On reaching the neighbourhood of Aberdeen, he went to the hole in the bank by Deeside, where he had left his week-day clothes, and found them all right. But before going home, instead of going down Deeside, he turned up by Scraphards to look at a laverock’s nest, which was still there. Then he went past Ferryhill House, by Dee village, and struck the water-side by the path now known as Affleck Street, and got home at breakfast time, after an absence of a week.

His mother was in. “Where ha’e ye been now, ye vagaboon?” “At my uncle’s.” “Where?” “At the Kettle.” “And ha’e ye been a’ the way to Fife, ye vagrant?” Tom then told his story; his mother following it up with a long and serious lecture. She reproached him for the dishonesty which he had committed, in taking the sixpence out of the box when he went away. “Weel, mother,” said he, “here’s the sixpence for the one I took.” He had saved the sixpence out of the eighteenpence his uncle had given him when he left Kettle. “No,” she replied, “the crime is the same after all, and you are sure to be punished for it yet.”

Then she urged him to go back to his trade, for he was far better at work than stravaigin[20] about the country like an evil-doer. Edward asked if his father would not consent now to his going to sea. She did not think he would; she thought that to go back to his work was the best thing of all. She herself would not hear a word more about his going to sea.


CHAPTER V.
RESUMES WORK.

Instead of going directly back to his work, Edward went down to the harbour to ascertain whether any of the captains would accept of his services as a sailor. He went from ship to ship for three days. Some captains were willing to take him with an indenture, which would have to be signed by his father. Others were willing to take him without his father’s consent; but in that case they required two sureties to sign the indenture. These were serious obstacles—too serious to be got over,—and on the third afternoon he left the harbour with a sorrowful heart. There were several skippers of coasting vessels, and of lime and coal hulks, who would have taken him for four years; but these were not the kind of ships that he wished to sail in.

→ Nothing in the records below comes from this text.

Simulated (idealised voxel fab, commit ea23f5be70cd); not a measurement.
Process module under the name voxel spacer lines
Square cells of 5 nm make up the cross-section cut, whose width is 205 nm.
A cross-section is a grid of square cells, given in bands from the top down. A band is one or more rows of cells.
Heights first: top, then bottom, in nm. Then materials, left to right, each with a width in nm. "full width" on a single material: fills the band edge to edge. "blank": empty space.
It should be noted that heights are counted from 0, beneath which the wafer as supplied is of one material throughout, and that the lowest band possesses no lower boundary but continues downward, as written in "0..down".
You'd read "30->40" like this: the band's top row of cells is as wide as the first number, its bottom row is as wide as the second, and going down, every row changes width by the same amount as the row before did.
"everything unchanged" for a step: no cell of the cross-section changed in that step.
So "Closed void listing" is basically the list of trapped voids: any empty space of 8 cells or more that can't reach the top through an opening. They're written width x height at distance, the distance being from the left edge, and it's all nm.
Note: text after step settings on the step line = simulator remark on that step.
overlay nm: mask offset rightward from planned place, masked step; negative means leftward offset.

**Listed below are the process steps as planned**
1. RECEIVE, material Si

Being thus forced, though very reluctantly, to give up all thoughts of going to sea, he now considered whether it might not be possible to learn some other trade less hateful to him than that of a shoemaker. But his parents would not hear of any change. They told him that his former master was willing to take him back, and to give him a shilling a week more during the ensuing year, and two shillings more during his last, or fifth year. But Edward strongly objected to return to the master who had so cruelly used him.

RESUMES SHOEMAKING.

Not wishing, however, to withstand his parents’ advice any longer, he at last consented to go on with his trade. But, instead of serving out his time with his former master, he found a pupil-master in Shoe Lane, who was willing to employ him, and to improve him in his business. Edward agreed to give the master, for his trouble, a percentage of his earnings, besides his pupil-money, and a share of the fire and light.